Node Analysis is one of several
basic methods for the the
analysis of
electrical circuits.
In general, the method is:
- Identify each node.
- Let one node be common or ground, to establish a reference voltage.
- For each node attached to the (+) terminal of a voltage source, write the voltage at that node as the voltage at the (-) terminal plus the voltage boost given by the source.
- Establish a voltage variable for each remaining node, where the exact voltage is unknown.
- For each of the unknown voltage nodes, write Kirchoff's Current Law (KCL).

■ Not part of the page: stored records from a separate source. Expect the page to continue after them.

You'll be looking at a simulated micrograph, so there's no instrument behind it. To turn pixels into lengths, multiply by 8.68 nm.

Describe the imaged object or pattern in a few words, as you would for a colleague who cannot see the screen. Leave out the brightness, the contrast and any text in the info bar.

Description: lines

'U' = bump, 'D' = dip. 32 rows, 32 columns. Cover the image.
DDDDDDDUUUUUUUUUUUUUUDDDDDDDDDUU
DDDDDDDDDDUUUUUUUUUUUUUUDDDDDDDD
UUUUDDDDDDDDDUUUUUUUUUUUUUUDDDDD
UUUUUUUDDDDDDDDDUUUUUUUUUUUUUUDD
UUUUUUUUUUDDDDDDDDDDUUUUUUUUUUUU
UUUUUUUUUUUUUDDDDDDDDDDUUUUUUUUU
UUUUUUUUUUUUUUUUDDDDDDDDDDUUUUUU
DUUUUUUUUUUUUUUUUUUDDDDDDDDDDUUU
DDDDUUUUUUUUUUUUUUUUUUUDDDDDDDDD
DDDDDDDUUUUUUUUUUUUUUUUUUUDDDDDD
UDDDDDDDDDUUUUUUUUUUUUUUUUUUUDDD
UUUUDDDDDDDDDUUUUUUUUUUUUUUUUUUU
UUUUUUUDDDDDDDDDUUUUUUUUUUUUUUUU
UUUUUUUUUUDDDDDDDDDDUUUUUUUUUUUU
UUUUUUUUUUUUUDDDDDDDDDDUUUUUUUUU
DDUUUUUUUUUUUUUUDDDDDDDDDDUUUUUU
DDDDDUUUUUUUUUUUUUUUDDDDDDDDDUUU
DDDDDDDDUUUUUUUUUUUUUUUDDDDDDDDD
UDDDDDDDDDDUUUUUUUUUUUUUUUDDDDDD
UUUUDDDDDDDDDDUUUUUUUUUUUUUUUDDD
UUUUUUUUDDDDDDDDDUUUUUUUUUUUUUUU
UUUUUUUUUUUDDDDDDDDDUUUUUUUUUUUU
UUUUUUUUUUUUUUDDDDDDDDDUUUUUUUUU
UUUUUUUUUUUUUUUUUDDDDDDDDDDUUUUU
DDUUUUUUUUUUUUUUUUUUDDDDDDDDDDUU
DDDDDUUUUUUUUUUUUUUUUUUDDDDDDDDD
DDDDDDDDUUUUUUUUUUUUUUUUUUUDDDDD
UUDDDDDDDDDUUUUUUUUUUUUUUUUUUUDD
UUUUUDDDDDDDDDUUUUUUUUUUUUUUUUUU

- Use the characteristics of devices attached between each node to determine the current in terms of the voltages at each node. For example: if a resistor is attached between nodes having voltages of V1 and V2, you would use Ohm's Law to write:
I1->2=(V1-V2)/R
- Substitute each of these device currents into the KCL equations. There should be no unknown currents left: they must all be in terms of the node voltages.
- Simultaneously solve the substituted KCL equations: there should have been one unknown voltage created for each node, and one KCL for each node, so you are guaranteed enough equations.
- At this point you have values for all voltages, substitute back into the device current formulae you derived to find all the branch currents.
- You know now all of the voltages and currents in the circuit.
Also called Node Voltage Analysis or perhaps just Node Voltage.
Contrast with Mesh Current Analysis.